Love God, love people.

 

So I’m starting a social experiment on myself and you are more than welcome to join me.

I want to be an armor-bearer.

No, I’m not enlisting in the military.

1 Samuel 14 is a prime example.

Read it if you have a minute.

Imagine this:

Once upon a time, highly regarded military men would have the weight of the army on their shoulders. It was their responsibility to make decisions, take care of the troop, and protect the camp. They casted vision for their team. By being in the military in the first place, you are expected to respect, honor, and follow the leaders of the army. So every major had one man. One armor-bearer. Someone they trusted with their lives to walk and fight alongside them. While the major may have two spears in his hands, he was defenseless. The armor bearer would be the one holding a shield- being their rear guard, their front guard, all the while fighting with their soldier.

 

So this concept is figurative in many ways for us ladies, but listen,

Imagine living in the woods far from home.

Since you are an armor bearer, their schedule becomes yours.

You strap on heavy protective gear and carry the weight with joy.

When your camp is attacked, you go with your friend into the fight.

Being attentive to all sides, you encourage them to persevere.

It’s the hardest thing you’ve ever done, but it’s the tightest relationship you have now.

 

So when I get stuck in my own head about my future, my dream, my goals, the “what is God going to do with my life?”, I remember my duty and serious honor of being an armor bearer for the people God has given me to live alongside.

In 1 Samuel 14, God tells Jonathan to approach the enemy camp because He will deliver them into His hands. Jonathan tells his armor-bearer the plan and without hesitation, he gets up to follow Jonathan and says, “Go ahead; I am with you heart and soul.” There is great trust there.

Being an armor-bearer means taking risks for people. I pray that I would be useful to God in other people’s lives because of this thought.

 

I want to be my husband’s armor bearer to lift Him up.

I want to be my friend’s armor-bearer, to be her loyal confidant and to lovingly walk alongside her in her engagement.

I want to be my mom’s armor-bearer, to remind her of the grace God has given her for today and that what might seem like loss and distance may turn into greater growth in our family.

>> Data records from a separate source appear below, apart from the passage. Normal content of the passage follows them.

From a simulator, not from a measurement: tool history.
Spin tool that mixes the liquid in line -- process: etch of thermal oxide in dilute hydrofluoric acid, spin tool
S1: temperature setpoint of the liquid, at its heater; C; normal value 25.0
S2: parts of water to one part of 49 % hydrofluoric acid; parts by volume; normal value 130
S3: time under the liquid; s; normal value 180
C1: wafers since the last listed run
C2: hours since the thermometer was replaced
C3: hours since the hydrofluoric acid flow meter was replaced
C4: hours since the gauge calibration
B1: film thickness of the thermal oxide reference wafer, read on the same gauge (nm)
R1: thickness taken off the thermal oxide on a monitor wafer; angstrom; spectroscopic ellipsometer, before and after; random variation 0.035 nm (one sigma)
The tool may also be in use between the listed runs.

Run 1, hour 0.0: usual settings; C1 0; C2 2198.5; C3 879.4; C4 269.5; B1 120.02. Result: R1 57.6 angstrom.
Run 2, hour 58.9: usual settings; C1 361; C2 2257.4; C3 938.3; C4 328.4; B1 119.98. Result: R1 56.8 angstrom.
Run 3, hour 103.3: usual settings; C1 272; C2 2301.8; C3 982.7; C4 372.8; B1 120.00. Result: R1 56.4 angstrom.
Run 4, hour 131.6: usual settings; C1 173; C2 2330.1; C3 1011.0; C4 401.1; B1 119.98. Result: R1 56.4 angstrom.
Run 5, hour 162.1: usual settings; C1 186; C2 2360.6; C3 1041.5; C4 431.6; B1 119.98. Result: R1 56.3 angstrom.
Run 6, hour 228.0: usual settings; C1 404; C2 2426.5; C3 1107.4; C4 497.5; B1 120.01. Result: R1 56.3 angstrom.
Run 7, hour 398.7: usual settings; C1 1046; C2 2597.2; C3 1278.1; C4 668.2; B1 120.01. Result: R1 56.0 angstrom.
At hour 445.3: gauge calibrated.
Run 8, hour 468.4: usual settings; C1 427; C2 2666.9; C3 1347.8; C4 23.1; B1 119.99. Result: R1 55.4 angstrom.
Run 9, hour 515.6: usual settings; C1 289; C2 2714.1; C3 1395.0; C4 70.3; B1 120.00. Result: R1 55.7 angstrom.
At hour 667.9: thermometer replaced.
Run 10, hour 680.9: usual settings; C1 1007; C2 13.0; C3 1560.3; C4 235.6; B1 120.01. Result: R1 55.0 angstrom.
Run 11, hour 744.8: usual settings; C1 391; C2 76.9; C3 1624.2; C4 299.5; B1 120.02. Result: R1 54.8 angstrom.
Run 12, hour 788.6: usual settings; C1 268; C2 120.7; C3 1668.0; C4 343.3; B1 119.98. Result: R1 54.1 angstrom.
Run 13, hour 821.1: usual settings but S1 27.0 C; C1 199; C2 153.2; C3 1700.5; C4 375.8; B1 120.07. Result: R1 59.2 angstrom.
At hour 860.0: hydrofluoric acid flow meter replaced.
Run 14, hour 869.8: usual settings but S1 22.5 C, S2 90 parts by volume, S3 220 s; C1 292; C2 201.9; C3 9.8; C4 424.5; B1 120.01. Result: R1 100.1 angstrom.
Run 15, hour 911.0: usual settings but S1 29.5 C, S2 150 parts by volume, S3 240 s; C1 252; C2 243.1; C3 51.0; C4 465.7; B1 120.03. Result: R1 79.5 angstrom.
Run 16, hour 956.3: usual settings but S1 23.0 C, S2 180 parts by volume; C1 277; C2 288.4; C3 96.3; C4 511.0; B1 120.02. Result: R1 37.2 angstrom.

I want to be my future boss’ armor-bearer to encourage them in integrity.

I want to be my 87 year-old neighbor’s armor-bearer, to be her companion when she has few and to make sure she knows she is still a blessing to others.

This is not a burden, it is a great joy.

 

So when I ask, “What can I do for them?” God gives me room to learn more about His heart of service, which is eternally valuable.

You know the over-your-shoulder, breathing-down-your-neck, how-can-I-focus-at-all person who can’t leave you alone long enough to finish something you’ve already started? Sometimes I get a sense that I am that way with what God is doing.

So let’s spend our time being thankful for Him and not just what He gives us.

Let’s spend our time standing for the people in our lives, the easy-to-love and not-so-easy-to-love, bearing their armor.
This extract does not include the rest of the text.